Springtime for fiber optics

The mood at OFC/NFOEC in San Diego was significantly brighter this year. Broadband stimulus awards to FTTH projects have underscored optical communications’ lead in the last mile. Meanwhile, carriers have interest in a new generation of 40- and 100-Gbps optical interfaces on platforms that provide greater wavelength agility. In the enterprise, bandwidth demands continue to grow as well.

Wall Street has taken notice. Company valuations have risen. Finisar’s recent commercial offering was oversubscribed; Calix launched a successful IPO. Some analysts still doubt Ciena’s ability to absorb and leverage its newly acquired Nortel assets, but the company itself is confident and attacking the market aggressively.

In short, the recession—at least as far as revenues and job openings at fiber-optic companies are concerned—appears to be over.

While it may be tempting to just catch their collective breath, companies in this space need to work as hard in this economic springtime as they did to survive the financial winter recently past. Just
because the sun is shining doesn’t mean everyone is going to grow.

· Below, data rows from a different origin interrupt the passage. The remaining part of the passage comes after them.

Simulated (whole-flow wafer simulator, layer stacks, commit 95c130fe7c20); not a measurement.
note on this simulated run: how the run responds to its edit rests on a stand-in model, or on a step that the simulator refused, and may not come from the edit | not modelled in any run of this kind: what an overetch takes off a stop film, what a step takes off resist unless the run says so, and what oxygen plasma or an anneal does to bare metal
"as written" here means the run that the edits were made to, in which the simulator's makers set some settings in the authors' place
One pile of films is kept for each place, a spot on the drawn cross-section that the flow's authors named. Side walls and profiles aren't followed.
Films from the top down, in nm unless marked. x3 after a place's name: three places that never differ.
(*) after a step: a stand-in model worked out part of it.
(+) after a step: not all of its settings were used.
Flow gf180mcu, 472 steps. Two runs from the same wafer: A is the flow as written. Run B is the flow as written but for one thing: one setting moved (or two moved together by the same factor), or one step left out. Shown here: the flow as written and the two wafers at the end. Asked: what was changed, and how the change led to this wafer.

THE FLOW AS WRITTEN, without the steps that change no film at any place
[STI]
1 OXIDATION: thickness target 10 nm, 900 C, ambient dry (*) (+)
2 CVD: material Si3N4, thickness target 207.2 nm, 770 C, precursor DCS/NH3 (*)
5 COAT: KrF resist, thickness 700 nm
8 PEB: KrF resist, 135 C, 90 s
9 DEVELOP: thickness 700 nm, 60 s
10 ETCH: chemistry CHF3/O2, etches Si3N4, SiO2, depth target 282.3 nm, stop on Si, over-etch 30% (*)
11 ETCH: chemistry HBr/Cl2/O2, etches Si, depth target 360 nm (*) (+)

Several executives at the show told me that their strategy for success hinged on innovation. They’re right—but not in the way they think. Technology innovation won’t protect this industry from future barren seasons. It’s industry innovation that’s required. For it’s now clear that the rationalization spaces such as the optical components and subsystems niche requires won’t come from the consolidation everyone has demanded. There has been plenty of consolidation over the last several years. Yet, there remain many more companies than your average MBA student will correctly tell you the market can support. That’s because for every company taken off the board, another one gets funded to take its place. Thus, the technological innovation fundamental to this industry prevents it from shrinking to a manageable size.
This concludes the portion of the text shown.